Sometimes, phishing emails are heard to tell apart from genuine companies' emails.
"They 'spoof' is the word that we use - it looks very real, very much like an American Express email or an AOL email," says Leonard Gordon, the director of the Northeast Federal Office of the FTC. "And they ask for sensitive information - your bank account information, your credit card information and once they get it, they run with it."
Gordon says even those who do their banking with old-fashioned paper receipts have to protect themselves from people "phishing" through the trash.
"Shred, shred, shred. When you get your credit card statement, check it to make sure there aren't any unauthorized charges to correct, then shred it," says Gordon. "If you don't have a shredder, tear it up and throw it out with the smelliest, worst garbage that you can get out of your fridge."

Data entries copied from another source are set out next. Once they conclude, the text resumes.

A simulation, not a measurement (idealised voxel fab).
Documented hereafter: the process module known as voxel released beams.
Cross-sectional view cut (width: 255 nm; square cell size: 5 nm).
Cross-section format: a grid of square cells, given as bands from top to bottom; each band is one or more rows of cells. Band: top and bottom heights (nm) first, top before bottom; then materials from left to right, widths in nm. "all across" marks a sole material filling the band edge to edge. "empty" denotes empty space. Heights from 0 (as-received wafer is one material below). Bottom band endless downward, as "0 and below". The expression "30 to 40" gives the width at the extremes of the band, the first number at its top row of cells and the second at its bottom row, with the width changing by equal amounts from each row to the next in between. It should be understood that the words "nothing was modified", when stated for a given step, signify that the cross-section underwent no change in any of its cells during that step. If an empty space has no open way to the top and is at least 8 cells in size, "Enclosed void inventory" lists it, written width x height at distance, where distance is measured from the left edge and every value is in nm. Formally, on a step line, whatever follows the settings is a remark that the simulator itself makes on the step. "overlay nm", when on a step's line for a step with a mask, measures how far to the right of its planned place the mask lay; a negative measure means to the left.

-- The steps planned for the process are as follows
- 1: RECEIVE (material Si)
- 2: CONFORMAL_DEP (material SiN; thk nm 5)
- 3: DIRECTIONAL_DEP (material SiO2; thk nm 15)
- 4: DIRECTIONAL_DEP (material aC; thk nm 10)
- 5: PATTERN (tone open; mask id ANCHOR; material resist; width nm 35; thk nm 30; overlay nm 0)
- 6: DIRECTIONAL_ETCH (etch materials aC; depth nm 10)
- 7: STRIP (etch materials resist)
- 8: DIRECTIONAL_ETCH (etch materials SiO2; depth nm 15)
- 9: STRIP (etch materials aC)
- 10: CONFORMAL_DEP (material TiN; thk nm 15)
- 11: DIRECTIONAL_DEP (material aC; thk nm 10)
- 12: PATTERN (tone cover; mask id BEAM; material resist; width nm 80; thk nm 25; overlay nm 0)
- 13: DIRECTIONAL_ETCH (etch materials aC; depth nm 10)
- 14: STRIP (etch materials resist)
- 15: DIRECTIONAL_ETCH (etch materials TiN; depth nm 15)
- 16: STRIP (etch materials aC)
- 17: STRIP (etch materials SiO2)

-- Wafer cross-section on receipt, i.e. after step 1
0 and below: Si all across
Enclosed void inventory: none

He also advises consumers to be diligent about checking their credit report, which is available for free once a year. He says a few hours spent combing the reports is far better than the amount of time it takes to correct a subsequent problem.
"You have to do everything in writing, you have to send certified letters to your credit card companies," says Gordon. "It takes about 50 hours of your time and can cost upwards of $500 in fees, copies, lost work time, travel time, all kinds of incidental expenses.
In order to help identity theft victims navigate the process, the FTC has linked various forms and sample letters to their website, at ftc.gov/idtheft.